JPMorgan Chase, the biggest US bank, has announced plans to get rid of 8,000 jobs in mortgage and consumer banking in 2014. Its home loan business is shrinking, and the bank wants to control branch costs.
The bank plans to reduce its workforce of 251,000 by about 3 percent, in an attempt to reduce consumer banking costs by $2 billion by the end of 2014. Around 6,000 full-time and contract employees from the mortgage banking division as well as 2,000 workers from the credit card and consumer business sector will be fired, JP Morgan said in a statement.
At the same time, the bank expects to create 3,000 new control function jobs, including in areas like compliance.
Jamie Dimon, the bank’s chief executive told reporters that the job cuts are part of the adjustments the company has to make continually as its business changes.
"You're always trimming the sails. That's business," Dimon said. "Obviously headcount is coming down in some of the businesses. That is life," Reuters quotes JP Morgan’s CEO.
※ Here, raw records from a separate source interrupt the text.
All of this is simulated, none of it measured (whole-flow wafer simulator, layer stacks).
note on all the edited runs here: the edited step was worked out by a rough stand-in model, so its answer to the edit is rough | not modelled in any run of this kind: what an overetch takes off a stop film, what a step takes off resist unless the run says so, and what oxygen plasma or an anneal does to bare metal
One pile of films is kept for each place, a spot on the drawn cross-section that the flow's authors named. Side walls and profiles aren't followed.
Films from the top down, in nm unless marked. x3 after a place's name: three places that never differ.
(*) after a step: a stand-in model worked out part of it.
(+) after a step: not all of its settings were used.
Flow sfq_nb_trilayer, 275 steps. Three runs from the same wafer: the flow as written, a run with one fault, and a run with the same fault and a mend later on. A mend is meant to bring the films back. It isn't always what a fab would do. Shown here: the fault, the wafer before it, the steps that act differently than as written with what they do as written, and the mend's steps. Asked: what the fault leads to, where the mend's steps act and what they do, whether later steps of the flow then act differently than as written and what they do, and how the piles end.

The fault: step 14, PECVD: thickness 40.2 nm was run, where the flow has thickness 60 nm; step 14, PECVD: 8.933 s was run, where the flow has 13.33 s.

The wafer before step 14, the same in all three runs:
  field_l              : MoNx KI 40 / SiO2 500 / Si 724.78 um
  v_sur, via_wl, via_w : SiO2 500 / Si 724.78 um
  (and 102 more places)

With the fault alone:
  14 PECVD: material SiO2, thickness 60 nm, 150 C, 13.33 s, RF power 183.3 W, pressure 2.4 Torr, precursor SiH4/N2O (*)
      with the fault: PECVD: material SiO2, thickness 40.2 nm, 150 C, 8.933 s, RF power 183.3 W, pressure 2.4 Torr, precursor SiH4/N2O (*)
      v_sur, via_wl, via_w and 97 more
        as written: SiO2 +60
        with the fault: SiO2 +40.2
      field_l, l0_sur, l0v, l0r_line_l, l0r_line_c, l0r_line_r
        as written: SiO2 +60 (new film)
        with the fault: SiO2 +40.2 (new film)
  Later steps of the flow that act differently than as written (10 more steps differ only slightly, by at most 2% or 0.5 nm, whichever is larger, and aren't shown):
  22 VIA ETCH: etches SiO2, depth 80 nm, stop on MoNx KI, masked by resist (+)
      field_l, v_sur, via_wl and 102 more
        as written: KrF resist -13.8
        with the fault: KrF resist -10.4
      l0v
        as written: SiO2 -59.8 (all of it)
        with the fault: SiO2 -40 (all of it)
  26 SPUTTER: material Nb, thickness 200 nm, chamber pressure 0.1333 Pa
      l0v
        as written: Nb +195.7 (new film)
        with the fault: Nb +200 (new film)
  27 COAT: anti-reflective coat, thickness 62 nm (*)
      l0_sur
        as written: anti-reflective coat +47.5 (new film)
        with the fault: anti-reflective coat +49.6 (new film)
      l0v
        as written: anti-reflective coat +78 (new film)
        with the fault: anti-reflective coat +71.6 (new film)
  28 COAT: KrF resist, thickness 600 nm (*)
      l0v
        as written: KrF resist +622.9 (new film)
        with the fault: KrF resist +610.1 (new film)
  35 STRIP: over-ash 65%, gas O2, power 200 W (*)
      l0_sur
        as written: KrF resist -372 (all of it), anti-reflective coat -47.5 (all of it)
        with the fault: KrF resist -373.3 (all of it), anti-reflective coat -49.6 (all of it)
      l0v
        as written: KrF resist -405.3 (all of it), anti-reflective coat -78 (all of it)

The mortgage business is declining as fewer Americans are refinancing their home loans. “Revenues will continue to be challenged,” JPMorgan said last month.
Once short-term interest rates rise, the bank would post a higher profit, possibly up to $27 billion a year, said Chief Financial Officer Marianne Lake. In 2013 the bank reported a net income of $18 billion, down from $21.3 billion a year earlier. But excluding significant and one-time items JPMorgan's core performance in 2013 was $23 billion, Lake said. As the bank cannot fund as many of its assets with debt, the profit it generates from equity might be lower. But even so the company believes its shares are now trading at a 20 percent discount to their "theoretical value," says Lake.
In October the bank agreed to pay $13 billion to settle a civil inquiry into its sales of low-quality mortgage-backed securities that collapsed in value which led to the 2008 financial crisis.